Trends

Are smartphones making us dumber?

Nick Drew and Olga Churkina-Voigt

Understanding how modern technology affects our memory

The secret of a good marketing campaign is making it memorable. If a consumer can remember your brand’s USP when she’s in-store and picking a product, there’s more chance of her choosing your brand. Increasingly, though, we use technology to remember for us – phone numbers, schedules, how good your lunch looked yesterday. And this raises the question of whether that technology is affecting our ability to remember things and, if so, what that means for marketers, researchers or indeed us, the users.

The answer, as research from Yahoo Canada and Fresh Intelligence shows, is yes, technology is changing how we remember, and it is essential for marketers to understand the implications of this trend.

The research itself took the form of a multi-stage hybrid study, combining qualitative and quantitative elements with mobile ethnography and neuro-measurement.

The first stage was exploratory in nature. It used qualitative methods to build an understanding of what memory means to people day to day and the nature of their relationships with technology. These discussions revealed that people are acutely aware of their dependence on smartphones, particularly for remembering things. And while technology is empowering in many ways, the extent to which it has infiltrated day-to-day functioning was also worrying for many, with questions raised about the implications for their own mental abilities.
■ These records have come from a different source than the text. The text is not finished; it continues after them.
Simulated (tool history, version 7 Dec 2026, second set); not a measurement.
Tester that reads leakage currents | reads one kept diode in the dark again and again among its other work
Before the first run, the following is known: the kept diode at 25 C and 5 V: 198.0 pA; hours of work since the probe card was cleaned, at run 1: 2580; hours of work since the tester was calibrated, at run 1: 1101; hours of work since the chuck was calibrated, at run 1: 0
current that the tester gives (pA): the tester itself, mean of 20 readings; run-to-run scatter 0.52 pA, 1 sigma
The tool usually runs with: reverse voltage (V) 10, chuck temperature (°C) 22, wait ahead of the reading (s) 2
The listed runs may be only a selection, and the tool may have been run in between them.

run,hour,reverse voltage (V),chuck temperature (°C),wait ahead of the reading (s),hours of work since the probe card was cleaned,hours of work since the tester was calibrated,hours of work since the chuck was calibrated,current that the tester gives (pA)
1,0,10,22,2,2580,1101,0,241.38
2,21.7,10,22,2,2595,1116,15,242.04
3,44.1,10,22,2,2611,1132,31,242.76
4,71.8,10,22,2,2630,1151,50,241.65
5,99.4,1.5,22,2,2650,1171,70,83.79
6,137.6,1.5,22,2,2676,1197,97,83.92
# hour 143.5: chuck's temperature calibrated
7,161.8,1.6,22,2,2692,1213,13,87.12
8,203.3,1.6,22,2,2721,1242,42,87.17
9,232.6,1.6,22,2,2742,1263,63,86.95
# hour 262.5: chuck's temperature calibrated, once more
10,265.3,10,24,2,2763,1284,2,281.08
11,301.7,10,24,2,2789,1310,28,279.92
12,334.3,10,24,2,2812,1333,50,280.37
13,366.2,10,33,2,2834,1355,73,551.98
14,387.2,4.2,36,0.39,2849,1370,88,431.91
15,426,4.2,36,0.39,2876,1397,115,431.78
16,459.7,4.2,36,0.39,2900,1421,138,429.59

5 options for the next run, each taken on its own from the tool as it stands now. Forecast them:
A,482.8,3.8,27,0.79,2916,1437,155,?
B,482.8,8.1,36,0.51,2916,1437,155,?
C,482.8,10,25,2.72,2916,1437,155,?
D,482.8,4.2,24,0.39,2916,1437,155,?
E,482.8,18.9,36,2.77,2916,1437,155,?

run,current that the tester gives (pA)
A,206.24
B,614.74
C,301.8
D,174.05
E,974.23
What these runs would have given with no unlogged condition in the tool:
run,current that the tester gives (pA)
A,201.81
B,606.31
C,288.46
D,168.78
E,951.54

The second stage of the research was a quantitative survey of 1500 Canadians. The results validated just how inseparable many people are from their devices and showed that four out of five users feel using a smartphone is addictive. The data also suggested that fear of forgetting is a strong motivator in how people use their devices to remember things. Of those surveyed, 69% said that forgetting an important memory would induce feelings of fear, sadness and anxiety; 77% said they use to-do lists as a stress management tool.